Like it or not, this can be an all too real scenario that should be confronted directly. With over 30 million Americans afflicted by substance abuse problems, many children feel the repercussions. However, there are steps to take that will alleviate the fallout.
1. Know What You’re Up Against
Children are still growing and learning; while they do, they’re absorbing experiences they’ll apply later in life. In a home run by addicts, the knowledge they absorb can include chaos, lack of discipline, and no order. This could create a future addict, or a future parent who may overstress control and discipline on their own families down the road.

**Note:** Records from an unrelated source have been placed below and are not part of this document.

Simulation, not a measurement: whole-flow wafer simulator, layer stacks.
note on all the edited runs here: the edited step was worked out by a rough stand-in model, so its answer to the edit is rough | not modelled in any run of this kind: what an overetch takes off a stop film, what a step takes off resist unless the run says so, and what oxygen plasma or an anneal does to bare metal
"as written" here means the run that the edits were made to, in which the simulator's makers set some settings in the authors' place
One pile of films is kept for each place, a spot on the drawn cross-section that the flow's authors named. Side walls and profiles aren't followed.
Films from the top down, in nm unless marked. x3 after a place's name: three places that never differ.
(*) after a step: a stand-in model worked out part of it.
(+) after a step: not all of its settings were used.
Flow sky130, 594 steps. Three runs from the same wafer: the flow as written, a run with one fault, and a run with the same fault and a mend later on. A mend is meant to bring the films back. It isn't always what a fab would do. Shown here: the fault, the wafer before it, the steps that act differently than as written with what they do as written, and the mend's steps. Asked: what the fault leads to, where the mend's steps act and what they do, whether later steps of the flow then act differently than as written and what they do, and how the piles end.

These children tend to feel responsible for their parents’ problem. So, it’s important to realize that they might hesitate to “be even more disloyal,” care for themselves, or confront the issue.
2. Set the Tone
The right timing and environment are essential for true success when talking to children of addicted parents. Find a place where the child feels safe, that’s comfortable and quiet. Also, try to have solutions in place for the parents; otherwise, you may do nothing but bring up a problem that the child has been trying to suppress, with no hope of solving it. Give the child some hope.
3. Know What to Say
Before having this conversation, ensure that you have a fair understanding about what the family is going through. Be prepared with answers. Also, know that you’re talking to children and that they have been lied to over and over again by people whom they love. Tell the truth, and keep the information digestible for someone of their age.
4. It’s Not Their Fault
The National Association for Children of Alcoholics stresses “Seven Cs of Addiction”:
● I didn’t Cause it.
● I can’t Cure it.
● I can’t Control it.
● I can Care for myself
● By Communicating my feelings,
● Making healthy Choices, and
● By Celebrating myself.
Focus on these points and truly ensure that the child that you are trying to help doesn’t blame him or herself for this problem.
5. Let Them Talk
This is very important. Don’t cut the child’s understanding by not letting them talk about it. Talking about it can help the problem, along with the possible new changes, sink in. It can also make the child feel safer when they talk about future problems. Free-flowing communication can be the key to feeling safe later in life.